The next panel at Social Media & Society 2018 starts with Mathieu O’Neill, who focusses on peer production in the sharing economy. How does peer production fit into the precarious, gig economy environment that has emerged over the past few years? Firms might devote some of their employee time to participation in peer production, but this also means that they lose control over their staff productivity for at least some of their time.
Mathieu’s focus here is on Debian, and his interest is in questions of power and legitimacy in this context. What’s emerges here is an ethical-modular organisational logic; this was examined through a survey and interviews with Debian project members, which generated a strong response rate. Participants were 95% male and usually highly educated; about one third of participants were paid, but they are not necessarily acknowledging this in their contributions to the project. Many survey participants did not respond to the relevant questions on this point, however, for reasons that are not entirely clear.
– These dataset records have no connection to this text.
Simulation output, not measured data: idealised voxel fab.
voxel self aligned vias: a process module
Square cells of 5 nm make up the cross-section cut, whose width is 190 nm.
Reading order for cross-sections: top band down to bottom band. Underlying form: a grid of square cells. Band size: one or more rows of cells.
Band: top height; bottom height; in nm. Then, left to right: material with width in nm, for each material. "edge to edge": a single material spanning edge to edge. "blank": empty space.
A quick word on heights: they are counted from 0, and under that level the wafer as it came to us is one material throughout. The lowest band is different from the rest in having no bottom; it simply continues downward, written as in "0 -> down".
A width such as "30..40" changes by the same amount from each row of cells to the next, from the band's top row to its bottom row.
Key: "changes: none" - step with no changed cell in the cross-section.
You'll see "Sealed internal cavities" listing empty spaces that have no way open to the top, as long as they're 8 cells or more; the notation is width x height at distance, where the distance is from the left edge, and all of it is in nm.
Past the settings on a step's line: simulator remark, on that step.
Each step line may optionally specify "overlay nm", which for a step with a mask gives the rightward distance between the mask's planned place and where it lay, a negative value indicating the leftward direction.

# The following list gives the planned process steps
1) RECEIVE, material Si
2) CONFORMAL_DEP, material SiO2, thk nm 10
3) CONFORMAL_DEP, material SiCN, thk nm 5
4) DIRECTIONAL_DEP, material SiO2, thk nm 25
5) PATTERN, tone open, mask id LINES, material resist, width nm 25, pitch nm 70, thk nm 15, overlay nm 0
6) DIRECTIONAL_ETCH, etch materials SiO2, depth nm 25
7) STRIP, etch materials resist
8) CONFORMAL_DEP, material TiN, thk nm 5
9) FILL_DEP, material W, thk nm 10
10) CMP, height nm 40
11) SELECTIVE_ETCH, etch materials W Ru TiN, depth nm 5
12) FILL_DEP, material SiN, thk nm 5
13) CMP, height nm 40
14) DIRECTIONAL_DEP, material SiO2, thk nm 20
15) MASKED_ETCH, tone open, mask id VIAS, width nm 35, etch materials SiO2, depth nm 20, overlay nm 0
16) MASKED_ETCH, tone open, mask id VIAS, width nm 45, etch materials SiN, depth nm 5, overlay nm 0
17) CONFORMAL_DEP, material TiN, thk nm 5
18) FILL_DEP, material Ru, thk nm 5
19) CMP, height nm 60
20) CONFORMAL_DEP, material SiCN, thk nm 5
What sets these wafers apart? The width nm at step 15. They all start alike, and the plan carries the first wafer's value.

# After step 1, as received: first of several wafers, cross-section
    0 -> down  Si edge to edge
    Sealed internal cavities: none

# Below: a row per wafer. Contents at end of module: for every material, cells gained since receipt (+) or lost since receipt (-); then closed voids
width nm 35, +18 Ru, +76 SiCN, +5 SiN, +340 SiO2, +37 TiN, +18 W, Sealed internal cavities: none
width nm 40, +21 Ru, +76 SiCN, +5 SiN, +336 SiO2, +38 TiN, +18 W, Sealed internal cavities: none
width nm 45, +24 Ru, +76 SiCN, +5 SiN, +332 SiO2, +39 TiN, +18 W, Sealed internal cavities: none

Some of this contribution might be organised through project-centred teams, following an ‘open/closed synergy’ logic where the interests of the open source project and the company supporting it align to a considerable extent; this becomes problematic when those interests are no longer aligned and come into conflict, however. For self-employed participants, the logic was one of ‘making the bazaar viable’: contributing to the open source project in their own time but doing for-pay work for clients who need special customisation.
This can result in conflicts between open source purism and change entrepreneurship: between open source evangelists whose highest loyalty is to the project and its fundamental processes on the one hand, and company employees who are still loyal to the project but also see their participation as a way of changing company attitudes. In this way, firms strongly influence projects via employees who are legitimate project participants.
There is also increasing convergence between the communal and commercial models as people realise that there is a need for some financial support that pays for the ‘boring’ tasks to be done.